VLAC Service

A minimal HTTP API service that exposes the Vision-Language-Action-Critic (VLAC) model for use in SimpleVLA-RL training.

Quick Start

1. Install Dependencies

pip install -r requirements_vlac_service.txt

2. Start the Service

python vlac_service.py --port 8111 --gpu-ids 0,1,2,3

3. Test the Service

python test_vlac_service.py --url http://localhost:8111

Usage

Command Line Options

python vlac_service.py --help

--port: Port to run on (default: 8111)
--host: Host to bind to (default: 0.0.0.0)
--ckpt-path: Path to VLAC checkpoint (default: /home/zechen/SimpleVLA-RL/CKPT/VLAC)
--gpu-ids: Comma-separated GPU IDs (default: "0")
--workers: Number of workers (default: 1)

Environment Variables

VLAC_SAVE_INPUTS=1: Save decoded images to /tmp/vlac_debug/ for debugging

API Endpoints

Health Check

curl -X POST http://localhost:8111/healthcheck

Pairwise Critic

curl -X POST http://localhost:8111/pairwise-critic \
  -H "Content-Type: application/json" \
  -d '{
    "task": "Pick up the bowl and put it in the box",
    "image_a": "<base64_image>",
    "image_b": "<base64_image>",
    "rich": false
  }'

Done Detection

curl -X POST http://localhost:8111/done \
  -H "Content-Type: application/json" \
  -d '{
    "task": "Pick up the bowl and put it in the box",
    "first_frame": "<base64_image>",
    "prev_frame": "<base64_image>", 
    "curr_frame": "<base64_image>",
    "reference": ["<base64_image>"]
  }'

Trajectory Critic

curl -X POST http://localhost:8111/trajectory-critic \
  -H "Content-Type: application/json" \
  -d '{
    "task": "Pick up the bowl and put it in the box",
    "frames": ["<base64_image>", "<base64_image>"],
    "skip": 5,
    "ref_num": 6,
    "batch_size": 10,
    "think": false,
    "return_video": false
  }'

Integration with SimpleVLA-RL

The service is designed to be called from the verl training framework:

During training: Call /done after each step to determine episode termination
At episode end: Call /trajectory-critic to get value estimates for terminal rewards
During evaluation: Use environment done signal (skip VLAC)

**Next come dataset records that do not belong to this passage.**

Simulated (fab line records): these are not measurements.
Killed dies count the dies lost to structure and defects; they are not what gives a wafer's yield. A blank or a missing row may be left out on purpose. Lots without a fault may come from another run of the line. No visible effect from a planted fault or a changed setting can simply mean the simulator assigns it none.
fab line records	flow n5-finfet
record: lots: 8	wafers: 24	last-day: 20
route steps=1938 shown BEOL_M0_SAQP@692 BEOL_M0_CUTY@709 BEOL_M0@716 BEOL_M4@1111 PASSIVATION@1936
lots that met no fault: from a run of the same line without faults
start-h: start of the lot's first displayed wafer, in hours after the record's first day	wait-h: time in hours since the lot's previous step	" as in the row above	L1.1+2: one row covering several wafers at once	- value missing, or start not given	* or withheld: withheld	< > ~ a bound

See vlac_service_contract.md for the full API specification.

Architecture

Single process, single GPU: Each service instance uses one GPU selected automatically
Automatic batching: Large requests are chunked into batches ≤ 8 frames
Image processing: All images auto-resized to 448×448, base64 encoded
Simple deployment: No Docker or complex orchestration required

Troubleshooting

Service won't start

Check that the checkpoint path exists: /home/zechen/SimpleVLA-RL/CKPT/VLAC
Verify GPU availability with nvidia-smi
Check that all dependencies are installed

Out of memory errors

Reduce batch size in requests
Use fewer reference images
Check GPU memory usage with nvidia-smi

Slow responses

Use fewer reference images in /done requests
Reduce skip parameter in /trajectory-critic
Consider running multiple service instances on different GPUs

Files

vlac_service.py: Main service implementation
test_vlac_service.py: Test script with sample requests
requirements_vlac_service.txt: Python dependencies
vlac_service_contract.md: Full API specification
guidelines.md: Integration guidelines for SimpleVLA-RL

Performance Notes

GPU memory usage: ~20-30 GB during inference
Typical latency:
- /healthcheck: <10ms
- /pairwise-critic: ~200-500ms
- /done: ~300-800ms (depends on reference images)
- /trajectory-critic: ~1-5s (depends on trajectory length)

The service is optimized for the SimpleVLA-RL use case where GPU memory is shared with the main training process.